Fish and the water
Louis Jenkins blurs the lines between poetry and prose
Louis Jenkins reads for “A Prairie Home Companion”
I seem to never discover things directly. Music, movies, books, writers, we find each other at random, moments without obvious serendipity.
I watched the Tony awards a few years ago. Mark Rylance, the English stage actor, considered by many to be the greatest of his generation, won an award for his performance in the Broadway revival of “Boeing, Boeing.” Rather than thank a list of family, friends, and collaborators, Rylance began to speak, seeming to tell a story. The audience was thoroughly confused. It became apparent, at least to me, that he was speaking someone else’s words. But whose?
Thanks to Google, I learned that these words belonged to the Minnesota-based, Oklahoma-born poet Louis Jenkins (b. 1942, Enid). The name meant nothing to me. But the words just wouldn’t leave my mind.
The poem in question, “The Back Country,” is a paragraph-long meditation written like advice. “If you’re in the woods, the back country, some place far from any human habitation, it is a good idea to wear orange…” Yeats this is not, but the simplicity stuck with me.

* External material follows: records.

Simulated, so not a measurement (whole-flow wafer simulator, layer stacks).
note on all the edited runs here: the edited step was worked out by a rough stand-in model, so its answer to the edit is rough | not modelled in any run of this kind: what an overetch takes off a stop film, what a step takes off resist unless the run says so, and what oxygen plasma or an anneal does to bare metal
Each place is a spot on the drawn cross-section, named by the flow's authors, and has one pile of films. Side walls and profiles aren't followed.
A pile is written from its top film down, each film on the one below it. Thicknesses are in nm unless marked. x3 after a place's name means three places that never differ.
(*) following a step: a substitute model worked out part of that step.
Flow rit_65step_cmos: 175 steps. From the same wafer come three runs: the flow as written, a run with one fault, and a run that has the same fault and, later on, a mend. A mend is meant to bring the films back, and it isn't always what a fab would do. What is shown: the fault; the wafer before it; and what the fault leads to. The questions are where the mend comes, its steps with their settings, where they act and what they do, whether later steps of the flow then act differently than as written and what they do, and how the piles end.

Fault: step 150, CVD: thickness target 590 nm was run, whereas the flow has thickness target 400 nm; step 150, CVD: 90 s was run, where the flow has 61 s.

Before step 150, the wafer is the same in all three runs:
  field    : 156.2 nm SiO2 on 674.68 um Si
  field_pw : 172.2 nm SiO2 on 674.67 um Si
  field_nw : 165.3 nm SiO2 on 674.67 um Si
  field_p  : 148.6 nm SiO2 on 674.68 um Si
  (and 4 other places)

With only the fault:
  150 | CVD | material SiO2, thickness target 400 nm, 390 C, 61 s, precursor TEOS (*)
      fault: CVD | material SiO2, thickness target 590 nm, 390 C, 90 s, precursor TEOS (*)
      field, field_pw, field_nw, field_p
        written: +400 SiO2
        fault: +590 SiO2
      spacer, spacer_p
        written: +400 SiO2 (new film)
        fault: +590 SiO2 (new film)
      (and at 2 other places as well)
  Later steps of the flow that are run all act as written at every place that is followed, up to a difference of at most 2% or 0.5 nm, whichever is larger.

A few years later, while picking up yet another Tony, Rylance struck again, treating the audience to Jenkins’ “Walking Through a Wall.” Between those awards, I immersed myself in Jenkins’ work, following his new projects, catching him from time to time in his own voice on A Prairie Home Companion, a show for which I usually have little patience. I’ve yet to read a work by Jenkins that didn’t make me laugh or think about something in a new light. Some people with whom I’ve shared his work don’t agree that it’s poetry, even, comparing it instead to very short stories. Somewhere in the space between is the prose poem which, according to your local dictionary, is a piece of writing in prose having obvious poetic qualities, including intensity, compactness, prominent rhythms, and imagery. National Book Award-winning poet Robert Bly once said, “Most people writing prose poems now agree that Louis Jenkins is the contemporary master.”
A poem isn’t a story, it’s an idea. And few working poets have as many ideas as Louis Jenkins. It’s nothing new for poets to write about the seemingly mundane details and objects of everyday life. Billy Collins made a career of it. The late Nobel Laureate Pablo Neruda wrote dozens of “Odes to Common Things.”
Few obsessions from my adolescence still blow my mind the way they did at the time. One that still does is T.S. Eliot’s “The Love Song of J. Alfred Prufrock.” I’ve read it hundreds of times, each with a new appreciation. It’s the work by which I judge (perhaps unfairly) other poems and poets. Jenkins hasn’t written anything on par with “Prufrock.” But many of my favorite musicians won’t ever reach the heights of “Sgt. Pepper.” Most of the time, it’s unfair to compare. But if J. Alfred Prufrock read poetry, he would read Louis Jenkins.